No, not about any of his traditional political opinions (sorry for trolling!), but for saying this:
"some people [are mad], sure. That’s OK, you know, listen the idea of freedom of speech is you can’t demand freedom of speech and then say, ‘But don’t say bad things about me.‘”“That’s the deal, you have to take your stand if you believe in it,” he continued. “Take a stand, stand for it and then deal with the consequences. That’s the rules, so when people criticize me — they criticized me for my stance against the war 20 years ago, people picketed my movies and they put me on a deck of cards — I have to take that, that’s fair. I’m OK with that, I’m OK with criticism for where I stand. I defend their right to criticize me as much as I defend my right to criticize them.”
That's something almost no one on the traditional left/right ever seem to get, and man do I wish more folks understood that free speech included people being able to criticize you.
(Man, do I also wish more folks understood free speech, period.)

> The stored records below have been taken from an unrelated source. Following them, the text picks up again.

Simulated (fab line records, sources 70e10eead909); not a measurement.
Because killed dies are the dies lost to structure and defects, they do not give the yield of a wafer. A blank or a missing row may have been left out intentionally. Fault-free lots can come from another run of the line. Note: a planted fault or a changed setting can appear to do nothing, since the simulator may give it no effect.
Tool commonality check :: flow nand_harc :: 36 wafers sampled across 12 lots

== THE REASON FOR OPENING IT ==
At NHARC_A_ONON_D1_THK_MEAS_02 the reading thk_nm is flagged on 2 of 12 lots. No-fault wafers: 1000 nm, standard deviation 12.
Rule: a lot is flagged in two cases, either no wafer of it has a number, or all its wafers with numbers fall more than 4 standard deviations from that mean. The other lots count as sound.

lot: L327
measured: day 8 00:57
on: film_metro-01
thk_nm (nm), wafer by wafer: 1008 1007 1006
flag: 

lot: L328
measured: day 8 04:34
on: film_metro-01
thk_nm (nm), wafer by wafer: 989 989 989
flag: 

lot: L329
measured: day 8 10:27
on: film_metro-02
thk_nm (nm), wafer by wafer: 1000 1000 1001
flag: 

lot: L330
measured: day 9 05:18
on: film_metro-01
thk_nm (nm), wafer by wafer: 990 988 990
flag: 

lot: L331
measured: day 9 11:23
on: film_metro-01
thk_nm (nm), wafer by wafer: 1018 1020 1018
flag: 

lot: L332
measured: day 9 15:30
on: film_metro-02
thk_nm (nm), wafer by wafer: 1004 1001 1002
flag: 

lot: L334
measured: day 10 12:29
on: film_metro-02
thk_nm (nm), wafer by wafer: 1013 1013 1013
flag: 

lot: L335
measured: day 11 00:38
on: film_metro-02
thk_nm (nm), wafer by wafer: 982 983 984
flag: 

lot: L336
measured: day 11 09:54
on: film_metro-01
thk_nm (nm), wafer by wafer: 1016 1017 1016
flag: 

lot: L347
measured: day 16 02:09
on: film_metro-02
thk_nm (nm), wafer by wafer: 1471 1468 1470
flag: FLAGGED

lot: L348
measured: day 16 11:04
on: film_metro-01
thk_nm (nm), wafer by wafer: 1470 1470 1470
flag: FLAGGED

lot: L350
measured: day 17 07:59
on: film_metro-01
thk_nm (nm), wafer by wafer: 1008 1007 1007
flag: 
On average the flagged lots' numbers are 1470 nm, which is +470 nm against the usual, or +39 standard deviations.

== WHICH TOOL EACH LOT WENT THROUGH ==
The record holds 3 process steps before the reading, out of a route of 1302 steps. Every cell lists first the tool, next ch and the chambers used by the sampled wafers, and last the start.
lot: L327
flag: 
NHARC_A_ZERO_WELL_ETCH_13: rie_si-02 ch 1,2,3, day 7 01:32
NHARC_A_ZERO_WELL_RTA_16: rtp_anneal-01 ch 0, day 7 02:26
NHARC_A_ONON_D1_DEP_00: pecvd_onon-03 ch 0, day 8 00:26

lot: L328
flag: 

The other thing he's been right about recently (because broken clocks get two a day) has been that now that he's in his '60s, maybe he's not the guy who should be the romantic lead opposite twenty-somethings. Only other leading actor I know of who made that stance was John Wayne (to the chagrin of John Ford, who kept wanting to cast him in romance subplots), likely the single point of overlap between the two.